So what I'm trying to do is create a 3D grid in python that can be used to interpolate some data I will be given at each of the points on the grid. What I want is to be able to have one 3D array that I can use to pick any point on the grid. For example if I wanted to pick the point along the 3rd row of x, the 2nd row of y and the 1st row of z I would do points[0, 1, 2]
.
I've started with this:
X, Y, Z = np.arange(-0.75, 0.751, 0.5), np.arange(-0.75, 0.751, 0.5), np.arange(-0.75, 0.751, 0.5)
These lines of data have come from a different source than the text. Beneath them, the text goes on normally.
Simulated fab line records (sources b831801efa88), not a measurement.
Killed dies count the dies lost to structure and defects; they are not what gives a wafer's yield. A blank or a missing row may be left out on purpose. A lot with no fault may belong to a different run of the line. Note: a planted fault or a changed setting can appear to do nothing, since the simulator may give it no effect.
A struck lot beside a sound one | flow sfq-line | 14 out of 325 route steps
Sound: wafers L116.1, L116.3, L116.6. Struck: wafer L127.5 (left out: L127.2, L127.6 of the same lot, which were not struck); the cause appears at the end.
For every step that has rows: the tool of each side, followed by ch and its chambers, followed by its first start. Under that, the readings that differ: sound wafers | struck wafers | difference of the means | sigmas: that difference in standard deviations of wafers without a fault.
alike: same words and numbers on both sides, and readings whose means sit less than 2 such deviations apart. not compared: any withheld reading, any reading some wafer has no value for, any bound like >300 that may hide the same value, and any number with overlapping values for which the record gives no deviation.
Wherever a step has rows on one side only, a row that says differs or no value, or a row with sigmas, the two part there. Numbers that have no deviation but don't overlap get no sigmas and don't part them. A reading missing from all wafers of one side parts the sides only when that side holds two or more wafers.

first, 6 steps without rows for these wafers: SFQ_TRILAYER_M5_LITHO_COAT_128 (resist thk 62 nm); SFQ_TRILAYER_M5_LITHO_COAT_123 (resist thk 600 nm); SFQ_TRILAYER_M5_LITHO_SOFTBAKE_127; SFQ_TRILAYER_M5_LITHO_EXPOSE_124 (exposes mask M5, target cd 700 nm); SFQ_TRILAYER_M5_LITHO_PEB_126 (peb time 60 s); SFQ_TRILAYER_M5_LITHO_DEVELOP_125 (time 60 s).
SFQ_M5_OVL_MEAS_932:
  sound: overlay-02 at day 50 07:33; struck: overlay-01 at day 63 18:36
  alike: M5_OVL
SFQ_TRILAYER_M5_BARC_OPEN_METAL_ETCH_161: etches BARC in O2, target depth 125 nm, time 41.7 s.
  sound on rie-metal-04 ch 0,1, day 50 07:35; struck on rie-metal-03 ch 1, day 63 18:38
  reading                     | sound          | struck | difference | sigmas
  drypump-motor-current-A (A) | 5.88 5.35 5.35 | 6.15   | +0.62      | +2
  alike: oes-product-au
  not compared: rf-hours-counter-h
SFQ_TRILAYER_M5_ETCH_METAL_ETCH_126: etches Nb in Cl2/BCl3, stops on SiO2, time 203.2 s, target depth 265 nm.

Giving me what possible values of x,y and za point can have. The grid I will be required to make will have equally spaced points. I would preferably like to keep everything in numpy.
You can use np.meshgrid
along with np.arange
:
r = np.arange(-0.75, 0.751, 0.5)
X, Y, Z = np.meshgrid(r, r, r)
This will be fine for a small number of elements, but generally you may prefer to use np.linspace
to minimize total roundoff error across the span:
r = np.linspace(-0.75, 0.75, 4)
You can achieve a similar result by coding the grid "manually" with np.indices
:
scale = [0.5, 0.5, 0.5]
offset = [-0.75, -0.75, -0.75]
np.indices((4, 4, 4), dtype=float) * scale + offset
The order of the arrays will be different than with meshgrid
. I generally prefer the output of indices
because of this, and because the arrays are stacked rather than returned as a tuple.